Polish Prime Minister Mateusz Morawiecki visits the Ulma Family Museum of Poles Who Saved Jews during WWII, in Markowa, Poland, on Feb. 2, 2018. (AP Photo/Alik Keplicz, FILE)

When the Polish government pushed ahead with a controversial Holocaust speech law at the beginning of the year, the outcry was so swift and intense that even Polish lawmakers themselves appeared surprised. Besides Israel's strong rejection of the Polish legislation, U.S. condemnations hit Warsaw policymakers especially hard.

And yet, for months, there were few signs of backtracking, even as the issue emerged as a key obstacle to Poland's desire to bolster its security ties to the United States. But after an unexpected intervention by Poland's prime minister on Wednesday, the law that was never enforced is now being largely walked back.

After the country's right-wing governing party submitted a new draft, the lower house of parliament voted to remove criminal provisions Wednesday morning. This would stop courts from being able to use the law to impose prison terms of up to three years.

In caving in to international and domestic pressure, Poland's right-wing Law and Justice party is taking a political gamble. While the changes are meant to soothe tensions with strategically important allies such as the United States and the European Union, Law and Justice also appeared eager to limit the political fallout among the party's more extreme right-wing supporters.

At least rhetorically, the Polish government stood by its arguments that led to the law's passage earlier this year.

“Those who say that Poland may be responsible for the crimes of World War II deserve jail terms,” Prime Minister Mateusz Morawiecki said Wednesday. “But we operate in an international context, and we take that into account.”

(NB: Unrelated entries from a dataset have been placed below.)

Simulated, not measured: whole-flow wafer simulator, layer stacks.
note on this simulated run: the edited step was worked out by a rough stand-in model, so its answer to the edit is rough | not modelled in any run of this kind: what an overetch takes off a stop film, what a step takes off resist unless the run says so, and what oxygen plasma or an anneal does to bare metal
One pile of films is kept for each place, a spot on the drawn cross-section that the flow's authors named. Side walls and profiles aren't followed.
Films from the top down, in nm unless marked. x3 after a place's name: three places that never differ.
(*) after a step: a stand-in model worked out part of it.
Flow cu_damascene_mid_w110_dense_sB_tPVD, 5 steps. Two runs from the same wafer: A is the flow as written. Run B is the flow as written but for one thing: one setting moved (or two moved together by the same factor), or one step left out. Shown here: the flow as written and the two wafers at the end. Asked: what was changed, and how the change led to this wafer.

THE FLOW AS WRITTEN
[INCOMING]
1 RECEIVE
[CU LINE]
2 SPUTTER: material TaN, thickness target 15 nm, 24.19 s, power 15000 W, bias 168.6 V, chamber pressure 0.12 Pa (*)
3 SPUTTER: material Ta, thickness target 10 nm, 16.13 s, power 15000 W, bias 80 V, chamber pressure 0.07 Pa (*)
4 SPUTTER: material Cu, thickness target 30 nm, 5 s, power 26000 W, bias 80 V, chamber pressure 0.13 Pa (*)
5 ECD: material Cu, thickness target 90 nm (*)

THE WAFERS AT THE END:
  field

The Polish government, Morawiecki emphasized, would continue its “fight for the truth” about the Holocaust regardless of possible changes to the legislation.

The bill’s international critics had long argued that it violates freedom of expression by essentially banning accusations that some Poles were complicit in Nazi crimes committed on Polish soil, including in the Auschwitz-Birkenau extermination camp, where more than 1.1 million people died. Germany operated six camps in Poland where Jews and others whom the Nazis considered enemies were killed.

Polish officials emphasized early on that artistic and historical research work would not be affected by the ban, but critics cautioned that the law provided courts with too much room for interpretation and may silence debates on the issue, even though some scholars agreed that the Polish government was right in emphasizing that crimes were committed by individuals rather than the Polish state and that the term “Polish death camps” was wrong.

Poland was invaded and occupied by Nazi Germany in 1939, but unlike in other European countries, there was no collaborationist Polish government. About 6 million Polish citizens were killed during World War II, about half of them Jews.

Throughout years of Nazi occupation between 1939 and 1945, a number of Polish underground movements resisted the Nazis. It is that chapter of history that the Law and Justice Party wants to emphasize.

But historians have long argued that it is not the full story: Some Poles, they say, were complicit in the Nazi crimes. Historians have pointed to incidents, including a 1941 atrocity in the town of Jedwabne, in which Poles rounded up and killed their Jewish neighbors. Critics also said that the legislation was mainly intended to fuel nationalistic sentiments in the country.

In an early response to the law in February, the U.S. State Department similarly said that the phrase “Polish death camps” was “inaccurate, misleading, and hurtful.” But it also cautioned that the bill “could undermine free speech and academic discourse.”

In Israel, the reaction was even fiercer. “One cannot change history, and the Holocaust cannot be denied,” Israeli Prime Minister Benjamin Netanyahu said in a statement in February. Other Israeli officials even compared the legislation to Holocaust denial.

The strong reactions eventually resulted in less outspoken Polish defenses of the law itself, even as the government has stood by its reasoning to pass it.